Winter 1990

A grid for all occasions

Design: Vignelli

Essays by Germano Celant, Mildred Constantine, David Revere McFadden and Joseph Rykwert, Rizzoli, £37.50

Lella and Massimo Vignelli design by the grid, but they also live and work by the grid. To visit the offices they created for themselves on Tenth Avenue, New York, is to enter a temple of visual enlightenment from which disorder has been banished. Vignelli design is a highly cultivated bloom, pruned into discipline. One might complain that the pair were guilty of arid perfectionism if the results were not so ravishing.

Massimo Vignelli has often lamented graphic design’s lack of theory. ‘Without history, without theory and criticism, our profession will never come to define itself,’ he once said. But the Vignellis’ thick new book about themselves contents itself with being an unusually spectacular practice brochure. From first sight of its cover (a reprise of their earlier book for Knoll), it is clearly a Vignelli-conceived and designed production rather than the independent venture that a real piece of history, theory or criticism would demand. Apart from captions, text is restricted to four short essays by contemporaries and friends. Exhibitions are listed, but there is no bibliography, making the book a poor tool for the student or researcher.

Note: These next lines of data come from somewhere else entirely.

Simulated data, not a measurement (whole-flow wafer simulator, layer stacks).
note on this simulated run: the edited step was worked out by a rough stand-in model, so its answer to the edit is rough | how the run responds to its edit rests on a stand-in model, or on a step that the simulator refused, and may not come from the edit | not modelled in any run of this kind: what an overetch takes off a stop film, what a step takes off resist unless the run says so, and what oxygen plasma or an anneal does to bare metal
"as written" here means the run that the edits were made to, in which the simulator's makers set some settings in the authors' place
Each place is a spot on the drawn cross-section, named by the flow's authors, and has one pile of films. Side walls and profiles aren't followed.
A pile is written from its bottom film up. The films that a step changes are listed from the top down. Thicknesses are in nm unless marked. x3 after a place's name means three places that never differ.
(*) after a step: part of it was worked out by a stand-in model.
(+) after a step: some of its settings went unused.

The Vignellis’ guiding principle is simple to state (it takes them only a page), but considerably harder, in the age of the specialist, to implement. ‘A designer,’ they write, ‘should be able to design anything, ‘from the spoon to the city’.’ Although they both trained in Italy as architects, the Vignellis have not so far managed a city or even a building, but they have designed furniture, interiors, tableware, glassware and cutlery, as well as graphics of exceptional purity and intelligence. Massimo takes the lead in two-dimensional design, Lella in objects and interior design.

To their wide-ranging brief of Vignellis bring a trinity of goals: discipline, appropriateness and ambiguity. The last quality, which became a feature of their graphics (and furniture) in the 1980s, is the most interesting. If Massimo Vignelli still talks about the time he crumpled and mailed a tissue paper invitation to an exhibition of Vignelli work, it can only be because the assault on linearity, rationalised in the book as an attempt ‘to demystify the whole rhetoric of formalism’, was a cathartic release after years of adherence to the rules of the grid. To the programmatic functionalism of the 1960s and 1970s, the manoeuvre added a more than welcome frisson of uncertainty.

Vignelli design really comes into its own in the procession of information. Large-scale public projects, such as the National Park Service publication programme (1977), are models of organisational clarity. Massimo Vignelli’s designs for books, magazines and newspapers (Skyline, Oppositions, American Heritage, Architectural Record) are exemplary exercises in visual system-building. Anyone considering a career in editorial design could learn from their architectural sense of structure, their finely attuned variations of pace and scale, and the fluidity with which they organise and interpret content.

There are times, however, when the Vignellis’ obsession with graphic form tips over into formalism. A caption insists that their 1970 redesign of the New York subway map is ‘beautiful’ and, considered purely on the level of aesthetics, it is. But the map is not as legible, or usable, as the more conventional design related to the city streetplan that replaced it in 1979. Similarly, if Massimo Vignelli intended the use of Century Expanded Italic body text to give Design: Vignelli a certain classical hauteur, it must be counted a success. However, it also makes the book a good deal less readable than it could have been.

The Vignellis’ imperial urge to clarify has lately spread to that most unruly of media, television. The designers’ graphic programme for Tg2, an Italian newscast, reinterpreted TV’s unbroken image-stream as a kind of moving page. ‘We wanted to put a stop to all the nonsense by eliminating “special effects”, preserving the integrity of the printed word on the screen, and creating a meaningful relationship between words and images,’ explain the Vignellis. In practice, this meant dividing the screen into a central image band, and solid information bands carrying continuous details of names and locations. Other Tg2 programmes were restructured along the same lines.

It comes as no surprise to learn that Tg2’s resident graphics department was less than impressed by what must have looked like a complete misunderstanding of the medium. According to the Vignellis, they flatly refused to co-operate. The channel went ahead, though, and implemented proposals that included studio lighting modelled on Caravaggio’s paintings and austerely minimal sets not so different from the Vignelli’s New York offices. It begins to look as though this indefatigably tasteful duo might succeed in imposing the grid on the visual chaos of television after all.